Why Uber Switched from Postgres to MySQL: Lecture Notes

 

Why Uber Switched from Postgres to MySQL: A Deep Dive

Choosing the right database is like picking the perfect tool for a job—it can make or break a project, especially for a company like Uber that handles massive amounts of data. In 2016, Uber decided to switch from PostgreSQL (Postgres) to MySQL, a move that stirred up a lot of debate in the tech world. In a recent lecture, Hussein breaks down the reasons behind this switch, based on an article by Uber Engineering (Uber Engineering Blog), and shares his own thoughts on whether it was the right call. As someone learning about databases, I found this lecture eye-opening, and these are my personal notes to capture the key points.

Hussein points out that the Uber article got a lot of flak for its harsh tone toward Postgres. He quotes:

“I remember that this article got a lot of backlash from the Postgres community and actually the whole database community to be honest, because of how the language used in this article severely criticized Postgres as if it’s a bad database, right? They don’t even mention that thing that they say, Hey, by the way, guys, this is just didn’t work for us. It doesn’t mean it won’t work for you.”

This sets the context: Uber had real issues with Postgres, but their article made it sound like Postgres was flawed for everyone, which wasn’t fair.
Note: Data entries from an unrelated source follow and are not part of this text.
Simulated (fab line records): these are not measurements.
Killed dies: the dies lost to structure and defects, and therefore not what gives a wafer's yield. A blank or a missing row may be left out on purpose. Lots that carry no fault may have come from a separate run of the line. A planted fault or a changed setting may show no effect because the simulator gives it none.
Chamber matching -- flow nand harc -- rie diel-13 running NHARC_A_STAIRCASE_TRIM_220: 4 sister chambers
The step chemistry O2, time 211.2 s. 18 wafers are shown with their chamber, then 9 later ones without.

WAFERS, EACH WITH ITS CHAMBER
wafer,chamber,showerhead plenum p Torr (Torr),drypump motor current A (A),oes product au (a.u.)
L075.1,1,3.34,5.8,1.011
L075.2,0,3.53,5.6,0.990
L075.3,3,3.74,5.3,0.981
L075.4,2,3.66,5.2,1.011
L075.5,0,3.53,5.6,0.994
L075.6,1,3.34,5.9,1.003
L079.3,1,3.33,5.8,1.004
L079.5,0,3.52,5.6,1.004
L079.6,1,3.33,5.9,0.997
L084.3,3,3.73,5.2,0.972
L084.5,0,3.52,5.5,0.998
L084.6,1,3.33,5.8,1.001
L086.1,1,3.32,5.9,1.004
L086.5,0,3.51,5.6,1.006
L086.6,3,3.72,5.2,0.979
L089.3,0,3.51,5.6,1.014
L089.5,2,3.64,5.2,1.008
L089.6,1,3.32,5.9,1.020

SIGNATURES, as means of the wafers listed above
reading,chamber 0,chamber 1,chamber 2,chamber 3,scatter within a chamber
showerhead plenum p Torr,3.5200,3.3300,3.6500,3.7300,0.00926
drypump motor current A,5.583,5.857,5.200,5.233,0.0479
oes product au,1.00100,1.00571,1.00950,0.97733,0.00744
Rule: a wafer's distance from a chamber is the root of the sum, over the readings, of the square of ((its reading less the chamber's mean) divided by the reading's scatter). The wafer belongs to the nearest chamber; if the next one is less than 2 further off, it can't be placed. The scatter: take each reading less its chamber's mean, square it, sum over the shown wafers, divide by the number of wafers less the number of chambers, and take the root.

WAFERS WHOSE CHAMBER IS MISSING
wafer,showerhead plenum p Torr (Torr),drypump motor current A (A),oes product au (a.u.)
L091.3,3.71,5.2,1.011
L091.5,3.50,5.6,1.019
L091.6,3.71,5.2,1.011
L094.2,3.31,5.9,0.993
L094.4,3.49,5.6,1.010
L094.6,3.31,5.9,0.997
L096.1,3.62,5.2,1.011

Background: Uber’s Architecture Evolution

To understand why Uber made this switch, we need to look at their setup. Early on, Uber ran a monolithic backend in Python, with Postgres handling all data storage. As Uber grew, they moved to a microservices architecture, which demanded a database that could scale better. This shift led them to build a schemaless database sharding layer on top of MySQL, a surprising choice since MySQL is typically schema-based. Hussein found this move intriguing but questioned its logic, saying:

“You have now schemaless. You have schemaless and using MySQL. Maybe there is something I’m missing here, but it does not seem natural to me.”

This architectural change set the stage for the database migration.

Core Concepts: Postgres vs. MySQL

Before diving into the reasons for the switch, let’s clarify what these databases are. Postgres is an open-source relational database known for its robustness, advanced features like JSONB, and strong consistency. MySQL, also open-source, is praised for its simplicity, speed, and widespread use in web applications. Both are powerful, but they handle things like writes, replication, and concurrency differently, which is where Uber’s problems—and solutions—came into play.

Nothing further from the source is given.